Review: Going Infinite

It’s been rough for crypto for the past couple of years. Beyond the crypto winter and the downward swing in token prices, there was the resounding implosion of FTX last year, followed this year by Binance’s tiff with the DOJ and expensive settlement. For an investigative journalistic, almost autobiographical, account of how the industry has fallen, the book Number Go Up provides plenty of fodder for crypto skeptics.

Going Infinite focuses solely on FTX and its central character, Sam Bankman-Fried (SBF). Written by Michael Lewis—of Flash Boys and Liar’s Poker and Moneyball fame—he was granted access to the company and its inner workings. By sheer luck and coincidence, his presence overlapped with a series of unfortunate events, which exposed the duplicity of the exchange, and culminated in its eventual collapse en route to arresting its CEO-founder on fraud and money laundering charges1. Since SBF was found guilty of all criminal charges back in November, the book now reads like a prequel: you know how this ultimately ends, but there’s intrigue in discovering how the main characters got here.

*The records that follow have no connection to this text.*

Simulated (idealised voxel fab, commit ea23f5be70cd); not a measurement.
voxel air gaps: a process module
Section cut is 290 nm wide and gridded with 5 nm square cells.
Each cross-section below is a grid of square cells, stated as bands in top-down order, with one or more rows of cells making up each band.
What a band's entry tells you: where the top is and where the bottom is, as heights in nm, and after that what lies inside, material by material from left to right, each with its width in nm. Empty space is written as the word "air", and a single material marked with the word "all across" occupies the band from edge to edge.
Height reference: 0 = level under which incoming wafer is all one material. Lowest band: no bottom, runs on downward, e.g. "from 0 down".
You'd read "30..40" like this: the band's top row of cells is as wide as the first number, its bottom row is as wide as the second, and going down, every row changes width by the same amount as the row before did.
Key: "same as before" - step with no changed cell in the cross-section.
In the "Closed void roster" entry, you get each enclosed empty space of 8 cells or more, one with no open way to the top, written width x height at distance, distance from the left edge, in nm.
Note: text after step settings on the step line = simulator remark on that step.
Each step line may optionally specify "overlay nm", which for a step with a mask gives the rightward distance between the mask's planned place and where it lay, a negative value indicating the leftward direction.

Upon release, Going Infinite was criticized for its naiveté; with negative headlines and revelations on what was happening in FTX every week, the public was out for blood and didn’t get what they wanted out of the supposed tell-all. Lewis addressed the controversy in interviews, and defended his neutrality in the book, even framing his pushback against an angry mob as noble. I’m not sure he deserves full credit; by repeatedly taking information at face value2, he chose to ignore legitimate areas of inquiry, almost to the point of taking a contrarian stand against public perception.

On the book’s content, I appreciated its description of Jane Street Capital and what the secretive trading firm does. JSC is somewhat of a legend in software engineering circles, primarily for their rumored—and now confirmed—ridiculous compensation packages, along with testimonials from new grads on the difficulty of their interview process. But the company was and remains secretive, so jobs there took on an almost mythological quality. I was surprised by how much the book was able to detail some of the inner workings of the firm and its culture.

It also went at length to describe Effective Altruism, this movement that powered SBF’s desire to make as much money as he could. Now, the cynical take is that of course everyone is in it to maximize their wealth, but some of the details—going vegetarian, donating his JSC salary, driving around in a Corolla—lend some credence to his professed motivations. Then again, the personal thriftiness doesn’t square with FTX’s excessive spending, and a smidgen of earnestness doesn’t compensate for billions of dollars of fraud. The most charitable explanation may be that SBF himself harbored these beliefs, but his wealth—and the frivolousness of his spending habits—attracted much less noble hangers-on3.

The explanation of the EA movement comes at an opportune time; beyond SBF and his outsized donations, there are other billionaires drawn to the cause and throwing their dollars around for influence, and it even intersects with the moral debates around AI progression and high-minded philosophies around “the right thing for humanity in the long run.” That the description is conveniently self-serving, though, is not lost on anyone: the simplest explanation is that it’s the latest iteration in the rich and powerful justifying why they need to get richer and more powerful.

The arc of FTX and SBF is also a natural experiment in how money affects people as an independent variable. By all accounts, SBF has a quirky personality, is hardly charming or charismatic by traditional measures, and only superficially modified his behavior when he calculated it’d be helpful to his other goals. His fame, ability to raise money, invitations to parties, and magazine covers were almost all functions of his wealth and how fast he accumulated it. By Lewis’s account, he did not spend extravagantly on personal luxuries, but rarefied doors were opened, solely on the size of his checkbook. We all intuitively understand that wealth plays by another set of rules, but it’s rare to witness this dynamic play out so brazenly.

Going Infinite is about a man and a company and what happens when money comes so easily that millions and billions are literally footnotes in a spreadsheet. It’s not really a story about crypto; that’s the vehicle that powered FTX’s revenues, but pretty much all the important transactions and interactions were conducted in real-world currencies, paid for in cash and equity. The story follows the now-stereotypical rise and fall of a young, genius tech entrepreneur, haunted by the Forbes cover curse of trying to do so much, so quickly.

If nothing else, Going Infinite is perfectly set up for a Netflix documentary.

  1. It also happened to become the largest financial scandal and shakeup since the Great Recession of 2008.

  2. Though I still prefer this style compared to something like Ludicrous: The Unvarnished Story of Tesla Motors, whose author had an obvious agenda.

  3. It reminds me a bit of Tony Hsieh, the former CEO of Zappos, and how by the end he was surrounded by people taking advantage of him and his money.